By Andrea Chong
My life feels fine without the Sacraments; do the Sacraments really make a difference?
Perhaps you have not been baptised yet, or you have been distant from the Sacraments for a long while, but life seems completely fine and dandy! You may think, “what difference do the Sacraments really make? It’s not like my life is in shambles without them.” It’s true; the Sacraments are not magical rituals that make all right in the world, and our lives do not instantly turn upside down when we have not received them for a while. But this does not take away from the importance of each of the 7 Sacraments.
While our physical lives may not be adversely affected by the absence of Sacraments, our eternal life definitely is! The Catholic Church affirms that for believers, Sacraments are necessary for our salvation (CCC1129). Through each one, Jesus Christ gives a particular healing and transforming grace of the Holy Spirit brought about by the sacrament. This makes us participants of the divine nature and unites us in a living union with Jesus Christ!

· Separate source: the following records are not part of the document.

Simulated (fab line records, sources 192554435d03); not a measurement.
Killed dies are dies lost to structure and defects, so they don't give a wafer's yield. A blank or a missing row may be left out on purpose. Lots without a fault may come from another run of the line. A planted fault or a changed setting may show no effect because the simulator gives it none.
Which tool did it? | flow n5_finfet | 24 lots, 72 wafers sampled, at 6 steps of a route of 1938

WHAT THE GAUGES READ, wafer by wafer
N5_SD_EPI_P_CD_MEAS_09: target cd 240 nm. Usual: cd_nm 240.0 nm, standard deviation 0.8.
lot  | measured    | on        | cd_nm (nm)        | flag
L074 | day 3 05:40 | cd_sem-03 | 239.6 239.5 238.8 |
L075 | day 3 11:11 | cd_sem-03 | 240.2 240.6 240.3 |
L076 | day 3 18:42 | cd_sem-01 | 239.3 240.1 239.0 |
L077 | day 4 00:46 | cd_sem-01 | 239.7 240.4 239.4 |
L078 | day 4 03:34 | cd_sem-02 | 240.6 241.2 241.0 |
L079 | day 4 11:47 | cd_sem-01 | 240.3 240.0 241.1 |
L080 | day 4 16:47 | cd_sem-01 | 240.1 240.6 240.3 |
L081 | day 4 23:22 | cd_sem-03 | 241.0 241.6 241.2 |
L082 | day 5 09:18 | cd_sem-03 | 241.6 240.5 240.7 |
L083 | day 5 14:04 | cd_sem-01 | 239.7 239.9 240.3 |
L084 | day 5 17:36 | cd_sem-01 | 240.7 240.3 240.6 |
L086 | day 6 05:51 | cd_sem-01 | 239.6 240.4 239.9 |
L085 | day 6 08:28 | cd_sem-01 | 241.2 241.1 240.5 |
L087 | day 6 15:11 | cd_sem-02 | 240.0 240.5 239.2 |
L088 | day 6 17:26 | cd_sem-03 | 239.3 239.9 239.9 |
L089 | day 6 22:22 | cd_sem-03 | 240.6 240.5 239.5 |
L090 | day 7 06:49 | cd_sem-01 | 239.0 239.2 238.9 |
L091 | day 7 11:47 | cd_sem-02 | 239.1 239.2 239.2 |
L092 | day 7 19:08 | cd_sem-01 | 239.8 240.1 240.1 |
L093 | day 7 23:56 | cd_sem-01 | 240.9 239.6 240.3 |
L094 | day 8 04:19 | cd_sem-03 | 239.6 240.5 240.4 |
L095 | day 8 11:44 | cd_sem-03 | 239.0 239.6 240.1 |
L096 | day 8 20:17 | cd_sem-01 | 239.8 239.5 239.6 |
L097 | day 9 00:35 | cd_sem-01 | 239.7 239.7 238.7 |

Sacraments are Jesus’ intended ways to bring grace into our lives. They are tangible ways in which God helps us live with His grace. Living a sacramental life first and foremost means to be immersed in the life and prayer of the Church, and this is most prominent in the Church’s liturgy.
Wow! That’s amazing! How can I appreciate and begin living a sacramental life?
The liturgical life of the Church revolves around the Eucharistic sacrifice, celebrated at every mass. The Eucharist is the source and summit of the Christian life – it is where the body and blood of our saviour Jesus Christ is made present and accessible to us! How amazing is it to be able to physically feel and even consume the body of Jesus, the one who gives us life?
The Sacraments serve to be physical reminders of Jesus’ immense love for us. In Reconciliation, Jesus reveals His mercy, which desires to forgive us despite our wrongdoings over and over again. In the Eucharist, Jesus’ body is present and we are able to celebrate the ultimate sacrifice of Jesus sacrificing His life to win our freedom from eternal death. In living a life filled with the Sacraments, we are making ourselves available to receive God’s love for us. When we live life knowing we are loved by God, we begin to build a relationship with Him, which in turn orders the relationships we have with ourselves, others around us, and the environment around us. The Sacraments allow divine graces to change our lives even in ways that we cannot see.
Perhaps the most beautiful part of the Sacraments is the certainty that each one holds.
They are efficacious because it is Christ at work – the priest always acts in Persona Christi (in the person of Christ) (CCC1127). When the visible rites are celebrated, this signifies and makes present the graces proper to each sacrament (CCC1131). What this means is that we are called to enter into each Sacrament fully and confidently, knowing that something changes in our lives when we receive a sacrament. For example, there is not a shadow of doubt that if we are contrite, that our sins have been erased, that we are a clean slate, when we receive the Sacrament of Reconciliation. As long as the priest performs the visible rites of each sacrament, there is a certainty that Christ has poured out the grace which each sacrament promises. Perhaps then knowing this, we are able to receive the Sacraments fully appreciating the beauty and graces of each one.
Living a sacramental life is living out and practicing our faith as a Catholic. Sacrosanctum Concilium states that “The purpose of the Sacraments is to sanctify men, to build up the Body of Christ and, finally, to give worship to God. Because they are signs, they also instruct. They not only presuppose faith, but by words and objects they also nourish, strengthen, and express it. That is why they are called ‘Sacraments of faith.” In every Sacrament, we encounter Jesus and our faith is strengthened!
There are fruits to living a sacramental life – these fruits are not just personal, but also affect the wider church. The personal fruit of a sacramental life is living a life for God, in Christ. We are deeply united with Christ in the Sacraments, and His grace will begin to flow in our lives and help us live lives of discipleship. For the church, it is an increase in charity and in her mission of witness (CCC1134). This outpouring of grace from Jesus allows us to truly live out our faith together as Church, further highlighting how there is salvation through and in the Church.
Knowing the beauty of the Sacraments, let us be encouraged in living out a life rich with the Sacraments, and thus rich with the presence and grace of God.